The 150-seat aircraft market is at risk from the evaporation of customer need and an inability to access financing, and I expect this to affect 1,600 to 1,800 aircraft. While this is an issue of concern, the outlook for deliveries in the immediate term is of more interest.

In the near-term the rate of production is not flexible. The immediate need when a customer withdraws is to find another one, but given the current outlook this is clearly going to be more challenging. For the manufacturers there are a number of issues, all of which are related to financing. The principle issue is the extent to which manufacturers finance a customer to take a delivery, and where there is no immediate customer in sight the question becomes, do they finance the completion of the aircraft on the production line or not? The most likely outcome is that the assembly of the aircraft is completed and it is added to stock in the form of a whitetail.

Changing the production rate of an aircraft programme is neither rapid nor costless. It is a significant event and while so far the view of the manufacturers is that deliveries in 2009 will be similar to last year, they have stated that there are contingency plans.

Given that there is unlikely to be a repeat of the position in 2002 when there was a new source of demand as a number of low-cost airlines placed orders for near-term delivery, the key question now is if we do not expect significant ordering - and there is an increasingly accepted view that for 2009 cancellations will exceed orders - what will be the extent of the reduction in delivery rates?

Taking this into account, this downturn appears more likely to be similar to that of the early 1990s rather than the start of the current decade.

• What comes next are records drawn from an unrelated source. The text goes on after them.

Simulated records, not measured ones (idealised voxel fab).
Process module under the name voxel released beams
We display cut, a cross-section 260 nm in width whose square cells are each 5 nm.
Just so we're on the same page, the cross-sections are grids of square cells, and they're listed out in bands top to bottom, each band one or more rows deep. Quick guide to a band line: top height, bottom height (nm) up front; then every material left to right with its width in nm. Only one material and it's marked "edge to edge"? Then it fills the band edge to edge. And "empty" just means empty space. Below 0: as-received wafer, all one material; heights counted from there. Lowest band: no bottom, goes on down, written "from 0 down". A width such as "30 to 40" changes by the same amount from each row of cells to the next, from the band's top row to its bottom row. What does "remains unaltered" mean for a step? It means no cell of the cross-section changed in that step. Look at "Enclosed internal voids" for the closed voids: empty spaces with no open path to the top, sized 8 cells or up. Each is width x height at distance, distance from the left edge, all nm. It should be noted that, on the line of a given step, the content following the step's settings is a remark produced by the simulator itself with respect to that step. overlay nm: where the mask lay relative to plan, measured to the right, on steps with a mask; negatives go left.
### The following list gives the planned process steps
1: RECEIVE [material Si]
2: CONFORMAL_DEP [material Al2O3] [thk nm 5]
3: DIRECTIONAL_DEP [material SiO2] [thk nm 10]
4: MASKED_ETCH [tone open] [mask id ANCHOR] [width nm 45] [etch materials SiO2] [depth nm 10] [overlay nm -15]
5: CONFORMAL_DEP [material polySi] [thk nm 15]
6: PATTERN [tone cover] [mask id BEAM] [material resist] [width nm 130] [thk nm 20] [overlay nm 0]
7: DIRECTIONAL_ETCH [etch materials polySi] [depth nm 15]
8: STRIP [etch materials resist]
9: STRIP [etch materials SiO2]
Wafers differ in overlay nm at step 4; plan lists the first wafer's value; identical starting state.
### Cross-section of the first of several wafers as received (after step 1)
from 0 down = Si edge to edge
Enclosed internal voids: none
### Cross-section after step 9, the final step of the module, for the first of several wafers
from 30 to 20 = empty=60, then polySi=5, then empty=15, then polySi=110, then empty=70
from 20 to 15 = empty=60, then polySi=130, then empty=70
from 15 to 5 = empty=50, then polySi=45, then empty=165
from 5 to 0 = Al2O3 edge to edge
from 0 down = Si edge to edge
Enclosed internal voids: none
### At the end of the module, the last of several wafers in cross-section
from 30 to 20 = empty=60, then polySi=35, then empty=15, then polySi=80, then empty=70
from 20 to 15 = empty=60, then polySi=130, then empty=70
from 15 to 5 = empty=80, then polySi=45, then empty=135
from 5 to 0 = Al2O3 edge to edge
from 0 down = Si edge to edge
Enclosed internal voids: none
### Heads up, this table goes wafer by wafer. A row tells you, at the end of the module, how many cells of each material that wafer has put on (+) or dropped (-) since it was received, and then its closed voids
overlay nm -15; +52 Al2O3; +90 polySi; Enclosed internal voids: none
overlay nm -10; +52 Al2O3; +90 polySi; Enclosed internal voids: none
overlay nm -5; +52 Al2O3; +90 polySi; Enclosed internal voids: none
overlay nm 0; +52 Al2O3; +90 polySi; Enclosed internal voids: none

Due to the impact of orders "padding" the bottom of the cycle in 2002-04, the fall in delivery rates in the 150-seat sector from the peak of 660 in 1999 to 432 in 2003 was equivalent to some 35%. Some observers have suggested that this could occur this time around too. However, if we overlay the pattern of what happened in the early 1990s when deliveries in this segment fell by 60% between 1991 and 1995, this suggests that by 2012 deliveries could be in the order of 280.

It is important to consider the aircraft already in the system, particularly those which will come off lease as part of a planned return but have no subsequent lease in place, and those which are returned to the lessor as a result of airline failure. In the last downturn some 12% of the narrowbody fleet was parked - a situation that existed for a number of years. It is reasonable to expect a higher percentage this time round, although a number of these will be older-generation aircraft which are likely to remain parked and then scrapped. The more interesting focus should be on those new-generation aircraft that are placed in the desert.

While the scrapping of older-generation aircraft will not be a surprise, the more interesting factor to contemplate is the age at which it is more remunerative (in either absolute or relative terms) for an owner to part out a new generation aircraft and the consequences of this on what the actual economic life of an aircraft is.

Broadly speaking, the economic life of a 150-seat aircraft is in the order of 25 years, but what if there is an increase in the number of aircraft parted out between 16 and 20 years old? When the sum of the individual parts is worth more than the whole, it would be decided that a more appropriate life of the aircraft is 18 years. The effect of this on the depreciation charge would be to increase it by almost 40%, and this would feature in all calculations of ownership cost.

Quite what the outcome will be nobody knows. Generalisations are dangerous and the actual effects will depend on who you are and what you provide.